Part 14
14. I need not give additional proofs of this, by multiplying quotations from the volume itself. It may suffice, to cite part of one hymn only the last in that volume: -- Lord, I believe a rest remains, To all thy people known; A rest where pure enjoyment reigns, And thou art loved alone; A rest where all our soul’s desire Is fix’d on things above; Where doubt and pain and fear expire, Cast out by perfect love. From every evil motion freed, (The Son hath made us free,) On all the powers of hell we tread, In glorious liberty.
Safe in the way of life, above Death, earth, and hell we rise;
We find, when perfected in love, Our long-sought paradise.
O that I now the rest might know, Believe, and enter in!
Now, Saviour, now the power bestow, And let me cease from sin!
Remove this hardness from my heart, This unbelief remove: To me the rest of faith impart, The sabbath of thy love.
Come, O my Saviour, come away Into my soul descend! No longer from thy creature stay, My author and my end. The bliss thou hast for me prepared, No longer be delay’d:
Come, my exceeding great reward, For whom I first was made.
Come, Father, Son, and Holy Ghost, And seal me thine abode!

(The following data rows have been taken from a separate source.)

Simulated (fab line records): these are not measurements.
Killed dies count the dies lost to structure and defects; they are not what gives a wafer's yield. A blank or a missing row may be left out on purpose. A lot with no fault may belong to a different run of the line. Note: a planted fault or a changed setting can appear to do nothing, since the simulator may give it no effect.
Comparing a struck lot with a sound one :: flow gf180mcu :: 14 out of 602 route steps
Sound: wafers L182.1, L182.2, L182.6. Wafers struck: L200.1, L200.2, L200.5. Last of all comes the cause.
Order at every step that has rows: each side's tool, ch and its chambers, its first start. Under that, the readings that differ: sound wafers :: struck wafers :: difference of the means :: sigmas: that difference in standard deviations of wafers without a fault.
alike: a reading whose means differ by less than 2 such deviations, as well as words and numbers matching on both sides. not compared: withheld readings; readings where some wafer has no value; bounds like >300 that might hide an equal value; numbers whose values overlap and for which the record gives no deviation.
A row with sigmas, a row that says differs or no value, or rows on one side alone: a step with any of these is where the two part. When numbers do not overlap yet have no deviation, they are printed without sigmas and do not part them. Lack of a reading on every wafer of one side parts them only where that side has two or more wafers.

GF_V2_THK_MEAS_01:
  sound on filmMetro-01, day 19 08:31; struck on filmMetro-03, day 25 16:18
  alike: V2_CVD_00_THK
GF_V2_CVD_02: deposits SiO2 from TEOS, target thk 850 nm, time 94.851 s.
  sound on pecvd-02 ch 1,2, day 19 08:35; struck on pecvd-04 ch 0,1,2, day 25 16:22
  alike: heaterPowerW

Let all I am in thee be lost: Let all be lost in God! Can anything be more clear, than, (1.) That here also is as full and high a salvation as we have ever spoken of? (2.) That this is spoken of as receivable by mere faith, and as hindered only by unbelief? (3.) That this faith, and consequently the salvation which it brings, is spoken of as given in aninstant? (4.) That it is supposed that instant may be now? that we need not stay another moment? that "now," the very "now, is the accepted time? now is the day of" this full "salvation?" And, Lastly, that, if any speak otherwise, he is the person that brings new doctrine among us?